Dynamics and F=ma, where a is 0

[FaithAlyRose]

Homework Statement

A 24kg box is placed on a rough slope. Determine the magnitude of the frictional force exerted by the slope on the box if the box is moving downward at a constant velocity of 9.0m/s. The slope incline is 40°

Homework Equations

F=ma

The Attempt at a Solution

F = 24 x 0
a = 0 because speed is constant.
Resultant force = Initial force - frictional force

 

[vivekrai]

What is that attempt? You seem to have learned things in way too hurry. First draw the FBD of the block. See what are the forces acting on it. How can it's acceleration be put to zero etc.,

 

[vela]

Start with a free-body diagram. I encourage you to explain what you're doing instead of trying to make us guess what you reasoning is.

 

[FaithAlyRose]

Start with a free-body diagram. I encourage you to explain what you're doing instead of trying to make us guess what you reasoning is.
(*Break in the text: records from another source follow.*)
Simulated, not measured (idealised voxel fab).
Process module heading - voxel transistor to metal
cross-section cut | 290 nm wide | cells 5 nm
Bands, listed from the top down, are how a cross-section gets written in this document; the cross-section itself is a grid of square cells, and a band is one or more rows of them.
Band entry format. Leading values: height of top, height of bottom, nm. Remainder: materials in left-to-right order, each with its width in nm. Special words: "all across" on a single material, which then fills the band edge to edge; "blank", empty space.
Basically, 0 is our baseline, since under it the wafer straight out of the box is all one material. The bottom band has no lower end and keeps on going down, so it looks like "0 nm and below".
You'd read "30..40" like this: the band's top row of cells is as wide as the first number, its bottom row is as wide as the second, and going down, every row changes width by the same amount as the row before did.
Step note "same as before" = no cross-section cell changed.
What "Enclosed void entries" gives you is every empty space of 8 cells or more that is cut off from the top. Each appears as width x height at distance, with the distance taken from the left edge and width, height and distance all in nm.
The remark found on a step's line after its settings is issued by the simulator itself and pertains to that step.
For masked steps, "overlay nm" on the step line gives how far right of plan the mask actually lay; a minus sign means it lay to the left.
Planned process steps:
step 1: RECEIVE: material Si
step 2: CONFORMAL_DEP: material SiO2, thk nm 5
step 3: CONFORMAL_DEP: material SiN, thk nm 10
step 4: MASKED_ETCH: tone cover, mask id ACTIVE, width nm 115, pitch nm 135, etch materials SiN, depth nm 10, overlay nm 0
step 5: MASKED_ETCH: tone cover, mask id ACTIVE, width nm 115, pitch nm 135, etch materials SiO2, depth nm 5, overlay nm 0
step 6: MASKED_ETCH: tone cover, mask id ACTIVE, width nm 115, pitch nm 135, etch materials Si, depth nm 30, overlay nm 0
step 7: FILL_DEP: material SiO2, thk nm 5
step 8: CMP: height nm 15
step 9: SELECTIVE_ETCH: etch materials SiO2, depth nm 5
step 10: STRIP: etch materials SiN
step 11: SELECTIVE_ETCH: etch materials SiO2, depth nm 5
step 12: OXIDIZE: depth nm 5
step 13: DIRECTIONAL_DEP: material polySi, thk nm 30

Well, as stated in the title, I used F=ma, so the working I came up with was F=24x0, with 24 being the mass of the box and 0 for the acceleration since the speed is constant.

 

[FaithAlyRose]

What is that attempt? You seem to have learned things in way too hurry. First draw the FBD of the block. See what are the forces acting on it. How can it's acceleration be put to zero etc.,

Haha sorry, I'm still very new to Physics, as I'm only 13. Our teacher just started teaching us, but he's far from thorough so we're struggling...

For the FBD, I drew
1) weight acting vertically downwards
2) friction acting opposite the direction of motion
3) a force acting perpendicular to the incline of the slope
4) the direction of motion

Thanks for offering your help! :)

 

[vela]

The Attempt at a Solution

F = 24 x 0
a = 0 because speed is constant.
Resultant force = Initial force - frictional force

What do you mean by "initial force"?

Well, as stated in the title, I used F=ma, so the working I came up with was F=24x0, with 24 being the mass of the box and 0 for the acceleration since the speed is constant.

I figured that's what you probably did, but it's better to hear you actually say it. Students can quite often come up with the correct answer for the wrong reasons.

For the FBD, I drew
1) weight acting vertically downwards
2) friction acting opposite the direction of motion
3) a force acting perpendicular to the incline of the slope
4) the direction of motion

Choose a set of axes and resolve the forces into x and y components. Then set up two equations:
\begin{align*}
\sum F_x &= ma_x \\
\sum F_y &= ma_y
\end{align*} where, as you noted, you have $a_x = a_y = 0$ since the box moves at constant speed.